Wubi Error: Busybox and initramfs
After installing Ubuntu using Wubi, everything worked fine for a few days. After a few days I booted up and was greeted with a terminal-like screen called a BusyBox. After scouring the ubuntu forums and finding several posts explaining how to read the error logs and what-not. All of these “solutions” did not help.
Do I have a solution?
Yes. Boot up into windows and shut down normally. DO NOT HARD RESET! (that’s what’s causing the problem) After windows shuts down, attempt to boot back into ubuntu, it should work this time.
The reason I think it wasn’t working was because when you hard reset your computer you cut all power, therefore disallowing linux to access it’s virtual disk when you start up. If i’m wrong on anything I’ve said, please comment and tell me. Also, if this works for anybody, I’d love to find out. Don’t be afraid to comment!

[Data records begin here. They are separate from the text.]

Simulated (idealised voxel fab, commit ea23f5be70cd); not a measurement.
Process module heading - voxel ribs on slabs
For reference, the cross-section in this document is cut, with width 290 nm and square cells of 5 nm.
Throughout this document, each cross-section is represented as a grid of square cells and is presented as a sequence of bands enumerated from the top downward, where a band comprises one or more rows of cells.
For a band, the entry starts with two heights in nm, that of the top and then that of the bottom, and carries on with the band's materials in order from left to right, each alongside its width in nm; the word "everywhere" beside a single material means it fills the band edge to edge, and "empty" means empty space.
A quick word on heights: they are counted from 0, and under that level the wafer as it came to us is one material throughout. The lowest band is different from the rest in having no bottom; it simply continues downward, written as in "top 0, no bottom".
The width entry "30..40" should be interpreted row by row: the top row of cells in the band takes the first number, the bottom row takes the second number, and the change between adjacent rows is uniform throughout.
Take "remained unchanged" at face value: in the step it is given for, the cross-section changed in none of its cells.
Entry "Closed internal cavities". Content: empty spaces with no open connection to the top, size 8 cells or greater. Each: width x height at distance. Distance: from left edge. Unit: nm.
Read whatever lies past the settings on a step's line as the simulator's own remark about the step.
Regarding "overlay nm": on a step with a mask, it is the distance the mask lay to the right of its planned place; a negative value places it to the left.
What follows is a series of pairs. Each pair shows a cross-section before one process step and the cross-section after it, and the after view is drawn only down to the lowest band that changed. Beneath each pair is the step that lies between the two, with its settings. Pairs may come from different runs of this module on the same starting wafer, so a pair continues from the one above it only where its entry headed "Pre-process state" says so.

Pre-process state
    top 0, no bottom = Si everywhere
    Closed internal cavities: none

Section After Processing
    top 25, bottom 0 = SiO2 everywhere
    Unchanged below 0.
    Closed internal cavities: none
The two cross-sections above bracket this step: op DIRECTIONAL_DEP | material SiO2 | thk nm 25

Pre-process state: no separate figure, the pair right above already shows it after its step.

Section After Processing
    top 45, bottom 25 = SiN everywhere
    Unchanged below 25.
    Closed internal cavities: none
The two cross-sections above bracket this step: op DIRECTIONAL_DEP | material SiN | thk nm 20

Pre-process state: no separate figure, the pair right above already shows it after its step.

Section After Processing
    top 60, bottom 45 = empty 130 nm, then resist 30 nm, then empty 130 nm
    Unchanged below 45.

May 13th, 2008 at 10:05 am
That does fix it for a lot of people, a faulty reset or shutdown will render an ubuntu installed using wubi un-bootable. The solution then is to either do as you said, or run Chkdsk /r on all the hard disks.
Although, I have an ever bigger problem, since both those methods aren’t doing it and I’m still stuck at busybox, so my advice: Don’t install ubuntu using Wubi.
June 10th, 2008 at 9:01 pm
guess what? its not that ur wrong, it goes away with time, i boot normally every time, shut down normally, and i still got it, you have to wait maybe 24-48 hours it is temporary and i am 90% it will not come back. This is an unknown bug.
July 1st, 2008 at 11:38 pm
I’m sorry to hear this approach didn’t work for some of you. I have also had several positive comments about this solution reporting that this solves the problem. I think I agree with you John: this is an unknown bug that will hopefully be fixed in the next edition of the wubi installer. However, as this solution does work some of the time, I recommend you give it a try.
JosephMcLaughlin
December 27th, 2008 at 5:26 pm
[...] Wubi Error: Busybox and initramfs ATTENTION: This post is out of date, for the more recent solution/information go to this post. [...]
December 27th, 2008 at 5:34 pm
Great, That’s the reason, thanks for your solution!
December 27th, 2008 at 5:35 pm
Hmmm. I performed the pure windows shutdown per above, then ubuntu fired up as usual. I didn’t have to change “default 0″ to “default 2″ in menu.lst (to use the -16 kernel vs -17 kernel as other posts have indicated). Thanks a bunch. This was easier than all the other posts indicate…..
December 27th, 2008 at 5:41 pm
Hi, this did indeed explain why I kept having this problem… thanks ever so much!
December 27th, 2008 at 5:46 pm
This is a little late, but I just wanted to say that your post saved my sanity.
Worked perfectly after multiple hours of fiddling.
Thanks!
December 27th, 2008 at 5:48 pm
Hi - heeeelp please
I can’t find anything that works on the internet and I’m not used to this system yet.
I’m also getting the busybox message (no error message above it about why the boot failed). I can’t run chkdsk in initrams either, and my computer won’t boot from it’s hard drive (which is why I use the Live CD) and I know the CD works, because I’t been running several times before. I just can’t get out of initrams (tried esc, writing quit and exit, using ctrl+c .. but noting happes except the Busybox text reappearing.
- Any ideas?
December 27th, 2008 at 5:50 pm
chkdsk -r windows, restart and then boot into Ubuntu, that should fix it.